Monday, April 21, 2008

Goldwater Institute: Court of Appeals Should Reject Latest School Choice Challenge

Fighting for Lexie

By Tim Keller

The fate of Lexie Weck's education is in the hands of a three-judge panel. The Arizona Court of Appeals will hear arguments Wednesday, April 23, in the nation's first-ever legal challenge against publicly funded scholarships for children with disabilities and children in foster care.

Lexie is a six-year-old girl with autism and cerebral palsy, who uses a scholarship to attend the Chrysalis Academy where she is flourishing. A year ago, she was in a public school making little progress.

The teachers' unions' recycled argument against the scholarships is that Arizona's constitution prohibits the use of public funds to support parents who choose private schools, a claim rejected by the Arizona Supreme Court in its landmark Kotterman v. Killian decision (upholding Arizona's scholarship tax credit). However, this case is not about the constitution. It is about preserving the status quo.

Public school officials regularly place children with disabilities in private schools at state expense. For example, school districts have placed 12 students at the Chrysalis Academy. In other words, the unions have no problem with state officials placing students like Lexie at a private school-and using public funds to pay the tuition-but if Lexie's mom makes the decision they object.

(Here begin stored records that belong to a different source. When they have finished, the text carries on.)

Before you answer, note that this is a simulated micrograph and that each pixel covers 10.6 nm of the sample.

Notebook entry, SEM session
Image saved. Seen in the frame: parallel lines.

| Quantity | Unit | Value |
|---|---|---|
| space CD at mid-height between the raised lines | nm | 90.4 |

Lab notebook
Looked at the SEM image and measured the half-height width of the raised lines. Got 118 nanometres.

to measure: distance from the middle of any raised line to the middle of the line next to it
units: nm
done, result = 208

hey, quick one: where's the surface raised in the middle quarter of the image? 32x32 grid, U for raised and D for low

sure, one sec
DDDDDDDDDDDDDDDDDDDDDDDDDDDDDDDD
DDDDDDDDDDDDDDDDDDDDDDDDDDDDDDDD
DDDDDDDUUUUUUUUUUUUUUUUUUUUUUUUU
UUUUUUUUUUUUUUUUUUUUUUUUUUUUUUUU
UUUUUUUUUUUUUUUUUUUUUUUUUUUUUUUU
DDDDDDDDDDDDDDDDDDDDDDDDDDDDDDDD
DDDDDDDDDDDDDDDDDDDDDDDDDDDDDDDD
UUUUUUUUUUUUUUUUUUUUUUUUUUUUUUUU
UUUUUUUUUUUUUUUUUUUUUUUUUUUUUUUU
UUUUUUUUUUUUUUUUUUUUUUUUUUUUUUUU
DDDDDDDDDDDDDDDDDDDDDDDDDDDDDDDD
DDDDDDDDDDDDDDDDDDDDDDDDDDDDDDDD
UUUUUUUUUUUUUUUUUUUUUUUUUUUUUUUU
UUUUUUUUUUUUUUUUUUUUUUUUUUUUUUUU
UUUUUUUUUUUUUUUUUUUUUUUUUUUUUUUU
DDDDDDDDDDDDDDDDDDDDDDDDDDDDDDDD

The unions have run to court to halt a policy they do not like, but there is simply no valid legal or policy reason to take away Lexie's scholarship. The scholarships represent a modest addition to Arizona's sensible policy of providing educational services through choice-based programs for those most in need-and a critical lifeline for children like Lexie.

Tim Keller is the executive director of the Institute for Justice Arizona Chapter. He will argue in defense of the programs on behalf of six Arizona families who intervened in the lawsuit to protect the scholarship programs.